IDE PRESIDENT SUMMARIZES THE WFDB’S ASIAN SUMMIT
The recently held Asian Summit (August 26-28), organized by the World Federation of Diamond Bourses (WFDB), dealt with several issues, among them diamond trade volumes, different modes of trading, and the industry’s credit problems that create global challenges. In addition, the summit dealt with the issue of synthetic diamonds.
The summit was held in Vladivostok, Russia, near the Sea of Japan and Russia’s border with China and North Korea. Vladivostok is the last stop on the Trans-Siberian train from Moscow. The unique location enabled bourse presidents coming from the east to arrive easily to the summit – one of four annual meetings held by the WFDB.
The Diamond Producers Association (DPA), alongside the WFDB, the World Jewellery Confederation (CIBJO) and several other leading industry bodies, presented an analysis of the present and future development of the synthetics market. They also updated the attendees on actions they and PR companies, alongside major Washington law firms, are taking to deal with the US Federal Trade Commission (FTC) revised Jewelry Guides. These stipulate that synthetic, non-mined diamonds, need not be called “synthetic” any more, but can instead be defined as “lab-grown diamonds” or “man-made diamonds”.

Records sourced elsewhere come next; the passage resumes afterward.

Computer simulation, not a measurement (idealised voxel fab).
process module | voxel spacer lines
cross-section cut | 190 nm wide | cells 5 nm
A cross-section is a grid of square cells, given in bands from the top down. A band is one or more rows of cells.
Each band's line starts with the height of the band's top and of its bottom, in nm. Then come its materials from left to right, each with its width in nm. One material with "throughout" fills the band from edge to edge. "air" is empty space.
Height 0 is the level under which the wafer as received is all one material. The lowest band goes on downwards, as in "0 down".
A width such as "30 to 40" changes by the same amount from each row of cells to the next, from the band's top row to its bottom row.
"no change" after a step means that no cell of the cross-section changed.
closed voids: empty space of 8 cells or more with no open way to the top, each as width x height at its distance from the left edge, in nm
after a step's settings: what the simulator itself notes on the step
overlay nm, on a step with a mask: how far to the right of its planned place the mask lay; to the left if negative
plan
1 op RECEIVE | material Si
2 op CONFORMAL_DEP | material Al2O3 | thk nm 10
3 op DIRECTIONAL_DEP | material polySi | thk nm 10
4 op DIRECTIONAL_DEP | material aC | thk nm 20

The presentation included data on synthetic diamond production and trade volume, now estimated at 5% of the overall diamond market. Despite its smallness, this figure does indicate that the trend is growing in the global industry.
It is important to note that most manufacturing of synthetics focuses on small stones – an area less relevant to the Israeli diamond trade. Nevertheless, it poses a certain threat on the Indian market, which specializes in small diamonds.
The analysis also estimated that the synthetic market will continue to focus on small stones, with some leakage to medium and large sized diamonds. This, however, is a marginal threat at the moment.
De Beers’ Entrance to the Synthetics Market
Several months ago, De Beers announced the launch of a new brand of lab-grown diamond jewelry under the Lightbox name, with the aim of marketing a much cheaper line of synthetics than the current market price range. In the summit, De Beers’ move was analyzed, and data was shown proving that the market now has less small and medium sized synthetic players.
The price difference between De Beers’ synthetics and other manufacturers’ in the global market reaches tens of percents. Many players have left the market due to their inability to compete with the prices which De Beers now offers. De Beers’ move, therefore, appears to be a winning move, one that “cleans” the market of other players and signals the way out to many others.
Price of Synthetics
In the last five months, there’s been a drop of 15%-20% in the price of synthetics, indicating that the synthetics market is volatile, unable to set prices, and that it constitutes a risky bet. That is the reason why many traders prefer dealing with the familiar, stable natural diamonds over synthetic stones.
Mixing Synthetics with Natural Diamonds
Another challenge presented in the summit was mixed parcels of synthetic stones with natural diamonds – a complex problem that is hard to control. Currently, this seems like one of the major ways that synthetics traders distribute their goods.
The IDE and Synthetics
In order to conduct a thorough examination of the synthetics market, the Israel Diamond Exchange has set up an interdepartmental committee headed by Yehezkel (Hezi) Blum. The committee includes Diamond controller Danny Tal and other representatives of the Israel Diamond Manufacturers Association. The goal of the committee is to examine the issue and the ways that the Israeli diamond trade can and should deal with it.